Let's hear it for unsung heroes
I read week in, week out about marvellous chefs, sommeliers, managers and the like. But I would like to air views on one of the great unsung heroes of the catering industry - the kitchen porter.
A good, reliable kitchen porter is worth his or her weight in gold, but is often looked upon as just a pot-washer. Kitchen porters are without doubt an integral part of any professional kitchen.
Catering's alarming rate of staff turnover means that little emphasis is placed on the lowly kitchen porter - poor rates of pay and long hours don't make an ideal marriage.
But if you are fortunate to chance upon a kitchen porter as great as our Ian "Godly" Hoyle, half your kitchen troubles would be over.
An unstinting work rate, bizarre humour, awful singing, horrendous puns and fantastically spotless kitchen all go towards making life in this demanding industry more efficient and fun.
There are a lot of awards in this industry, but perhaps there is room for another one for kitchen porters.
Browns Wine Bar and Restaurant, Ilkley, West Yorkshire.
Forte does offer graduate futures
In response to the letter criticising Forte at Opportunities '96 ("Standing Alone on Graduate Posts?" 17 October) we would like to apologise if the individual concerned was given this impression.
Forte/Granada certainly is an exciting, changing company, and although Forte has not operated a corporate postgraduate scheme for a number of years, we most certainly have employed a large number of graduates, direct into supervisory and junior management positions.

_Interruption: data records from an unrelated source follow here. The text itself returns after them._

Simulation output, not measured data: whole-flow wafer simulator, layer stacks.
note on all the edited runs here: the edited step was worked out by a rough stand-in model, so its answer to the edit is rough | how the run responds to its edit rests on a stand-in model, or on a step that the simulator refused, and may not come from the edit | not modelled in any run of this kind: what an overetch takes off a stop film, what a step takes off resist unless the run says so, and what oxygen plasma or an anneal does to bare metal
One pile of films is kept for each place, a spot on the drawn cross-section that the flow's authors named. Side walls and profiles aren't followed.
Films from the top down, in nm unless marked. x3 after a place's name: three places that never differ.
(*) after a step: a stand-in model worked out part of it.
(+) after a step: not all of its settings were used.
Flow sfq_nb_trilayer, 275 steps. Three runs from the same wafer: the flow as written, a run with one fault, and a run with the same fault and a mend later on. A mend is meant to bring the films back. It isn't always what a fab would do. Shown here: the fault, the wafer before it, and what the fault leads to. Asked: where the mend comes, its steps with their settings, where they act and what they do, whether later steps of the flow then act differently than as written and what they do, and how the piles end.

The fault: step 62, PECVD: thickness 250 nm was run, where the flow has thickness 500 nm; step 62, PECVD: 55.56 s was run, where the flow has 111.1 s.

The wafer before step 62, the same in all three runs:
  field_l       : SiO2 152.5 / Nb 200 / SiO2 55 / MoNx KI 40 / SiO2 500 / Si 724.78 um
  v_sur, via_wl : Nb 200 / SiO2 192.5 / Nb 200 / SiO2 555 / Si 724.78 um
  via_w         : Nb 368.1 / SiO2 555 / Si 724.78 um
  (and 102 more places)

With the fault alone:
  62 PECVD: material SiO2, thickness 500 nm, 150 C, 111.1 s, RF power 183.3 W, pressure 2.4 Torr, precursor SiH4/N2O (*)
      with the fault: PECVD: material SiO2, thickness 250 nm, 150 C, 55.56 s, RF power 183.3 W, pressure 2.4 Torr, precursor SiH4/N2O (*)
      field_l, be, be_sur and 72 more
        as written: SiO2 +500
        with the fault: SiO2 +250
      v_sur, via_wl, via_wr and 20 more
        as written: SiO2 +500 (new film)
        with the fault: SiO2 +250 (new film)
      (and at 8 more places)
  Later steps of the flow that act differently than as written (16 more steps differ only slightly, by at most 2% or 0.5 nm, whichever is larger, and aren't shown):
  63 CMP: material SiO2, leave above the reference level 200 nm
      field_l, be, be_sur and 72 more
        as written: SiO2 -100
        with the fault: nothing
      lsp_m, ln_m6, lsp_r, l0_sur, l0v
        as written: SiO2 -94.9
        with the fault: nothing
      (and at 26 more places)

We are presently reviewing our position with regard to a structured scheme in preparation for the end of this academic year.
Any graduates that are interested in opportunities within Forte are invited to contact Forte Futures, 12 Sherwood St, London W1H 1GH.
Human Resources Director,
Forte London Hotels, London W1H.
Beware of the dreaded 'r' word
I read with interest James Tucker's advice about CVs.
As a practising executive search consultant, the very last thing I would advise anyone to do is reveal in a CV or letter that they have been made redundant.
There is no shame in redundancy, but however much one might wish it otherwise, some employers still view it as a powerful negative.
By all means discuss your redundancy at interview, but don't mention the "R" word before then or you'll discover that 99% of employers won't see you.
A tribute to enda flanagan
I would like to add a few words to the obituary to chef Enda Flanagan (People, 24 October).
Enda's sudden death has deeply affected many people in London and Ireland, not merely because he was a fine chef, but because he had exceptional personal gifts and warmed and improved the lives of all he touched.
He inspired intense affection, respect and loyalty in those among whom he lived and worked, and his sunny nature, good humour, steadiness and kindness were a friend's pleasure and an employer's dream.
In his short career he had progressed through some of London's leading restaurants: Langan's, Le Pont de la Tour, Mezzo and each of my places.
He was head chef at the Bistro before moving to the Avenue as head chef, and had limitless prospects before him.
He had a marvellously light touch in the kitchen, and was as happy cooking for 75 at Michelin-starred standard as he was for 300.
This success didn't change him; he was always someone comfortable with himself and the life he had been dealt, and if he was to excel at the profession he enjoyed so much, then that would make every day even more fun.
He enjoyed life to the full, never happier than when eating and drinking well, preferably with attractive female company, and, if he could have combined this with watching Liverpool play football, life would have been perfect.
As it was, he had recently been home to watch Wexford win the County League Hurling Championship - he was once a pretty good player himself - and he was on top of the world.
It seems that half of London's restaurant staff, not to mention the population of Wexford, saw him buried at Castlebridge. As Enda takes his place behind the heavenly stoves, let's hope that St Peter can make sure it's Enda's risotto served at the Almighty's table.
Stephen Bull Restaurant,
The guide is glossy, but it works
AS an ex-marketing manager of Johansens, who spent six enjoyable years with the company, I was most interested to read Ian Guthrie's article about "the guide which breaks all the rules" (Viewpoint, 3 October).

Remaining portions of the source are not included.